The opinion of the court was delivered by: Alan Kay United States Magistrate Judge
On October 22, 2010, at the close of all evidence in the above captioned trial, Plaintiff orally moved for judgment on Defendant's Faragher-Ellerth defense to Plaintiff's Title VII hostile work environment sexual harassment claim. Plaintiff argued that Defendant's FaragherEllerth defense must fail, or, in the alternative that the jury decide whether Plaintiff sustained an adverse or significant tangible employment action ("tangible employment action"). If the jury found that a tangible employment action occurred, Defendant would be subject to strict liability on Plaintiff's hostile work environment claim and the jury would not consider the elements of Defendant's Faragher-Ellerth defense. Defendant objected to the motion. The Court treated Plaintiff's motion as a Federal Rules of Civil Procedure ("Rule") 50 motion for judgment as a matter of law. The Court DENIED Plaintiff's motion in open court on October 22, 2010 (see Minute Or. Oct. 22, 2010) and submits this memorandum opinion in support of its oral ruling.
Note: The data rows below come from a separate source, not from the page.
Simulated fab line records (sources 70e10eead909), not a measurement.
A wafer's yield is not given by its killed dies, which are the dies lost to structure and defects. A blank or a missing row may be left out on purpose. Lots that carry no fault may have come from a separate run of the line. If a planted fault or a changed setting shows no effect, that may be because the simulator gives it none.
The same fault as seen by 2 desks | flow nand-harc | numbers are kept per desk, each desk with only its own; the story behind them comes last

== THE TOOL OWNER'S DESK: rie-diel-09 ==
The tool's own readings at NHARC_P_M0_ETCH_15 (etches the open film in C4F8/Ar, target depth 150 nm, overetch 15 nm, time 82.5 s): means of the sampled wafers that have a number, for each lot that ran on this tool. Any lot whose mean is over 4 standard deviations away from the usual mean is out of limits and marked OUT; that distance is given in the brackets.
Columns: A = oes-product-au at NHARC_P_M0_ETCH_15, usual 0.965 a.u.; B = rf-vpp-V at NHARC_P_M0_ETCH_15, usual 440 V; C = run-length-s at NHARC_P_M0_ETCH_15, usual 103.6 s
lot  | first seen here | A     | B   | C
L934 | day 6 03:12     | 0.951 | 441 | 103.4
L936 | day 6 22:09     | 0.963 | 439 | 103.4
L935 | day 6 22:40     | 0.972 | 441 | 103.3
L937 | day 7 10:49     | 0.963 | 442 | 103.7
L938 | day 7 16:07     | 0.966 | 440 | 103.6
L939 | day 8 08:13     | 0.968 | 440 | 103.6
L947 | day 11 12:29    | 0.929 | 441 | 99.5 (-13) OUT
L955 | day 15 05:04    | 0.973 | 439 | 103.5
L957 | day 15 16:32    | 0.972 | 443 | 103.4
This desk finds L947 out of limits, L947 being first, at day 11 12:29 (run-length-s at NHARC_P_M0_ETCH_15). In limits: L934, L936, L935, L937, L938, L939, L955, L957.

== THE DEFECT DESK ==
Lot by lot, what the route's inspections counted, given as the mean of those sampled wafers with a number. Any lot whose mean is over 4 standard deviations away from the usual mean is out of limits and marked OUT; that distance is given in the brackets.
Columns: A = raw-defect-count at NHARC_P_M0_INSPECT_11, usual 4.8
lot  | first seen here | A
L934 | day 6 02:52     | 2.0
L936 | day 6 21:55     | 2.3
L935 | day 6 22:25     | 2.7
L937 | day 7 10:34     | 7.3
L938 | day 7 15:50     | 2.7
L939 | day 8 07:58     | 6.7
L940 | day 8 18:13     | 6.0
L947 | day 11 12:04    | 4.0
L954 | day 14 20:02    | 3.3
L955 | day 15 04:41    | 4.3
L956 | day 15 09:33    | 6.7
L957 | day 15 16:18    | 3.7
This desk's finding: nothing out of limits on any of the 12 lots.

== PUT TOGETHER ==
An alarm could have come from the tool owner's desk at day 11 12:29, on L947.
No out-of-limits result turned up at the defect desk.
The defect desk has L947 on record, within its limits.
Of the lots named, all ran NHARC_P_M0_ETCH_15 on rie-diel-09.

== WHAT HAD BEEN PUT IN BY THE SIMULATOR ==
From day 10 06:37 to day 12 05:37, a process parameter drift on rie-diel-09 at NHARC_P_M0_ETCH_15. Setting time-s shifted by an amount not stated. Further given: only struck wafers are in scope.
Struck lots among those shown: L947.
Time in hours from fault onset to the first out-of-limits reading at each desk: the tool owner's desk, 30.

A. Motion for Judgment as a Matter of Law
A court may grant judgment as a matter of law against a party on any claim, defense, or issue if, after the close of all the evidence, the court determines that there is no legally sufficient basis for a reasonable jury to find for a party. Fed. R. Civ. P. 50; see also Boodoo v. Cary, 21 F.3d 1157, 1161 (D.C. Cir. 1994). In making such a determination, the "court may not assess the credibility of witnesses or weigh the evidence." Hayman v. Nat'l Acad. of Sciences, 23 F.3d 535, 537 (D.C. Cir. 1994).
B. Faragher-Ellerth Defense
In a Title VII hostile work environment claim, a defendant employer may avoid vicarious liability for a supervisor's actions by proving that 1) the employer exercised reasonable care to prevent and correct promptly any sexually harassing behavior, and 2) the plaintiff unreasonably failed to take advantage of any preventive or corrective opportunities provided by the employer or to avoid harm otherwise [a/k/a the Faragher-Ellerth defense]. See Faragher v. City of Boca Raton, 524 U.S. 775, 807 (1998); Burlington Industries v. Ellerth, 524 U.S. 742, 762-63 (1998).
C. Tangible Employment Action and Strict Liability However, when a supervisor's harassment culminates in a tangible employment action, the employer will be subject to strict liability and shall not be shielded by an affirmative defense. See Lutkewitte v. Gonzales, 436 F.3d 248, 250-51 (D.C. Cir. 2006) (internal citations omitted).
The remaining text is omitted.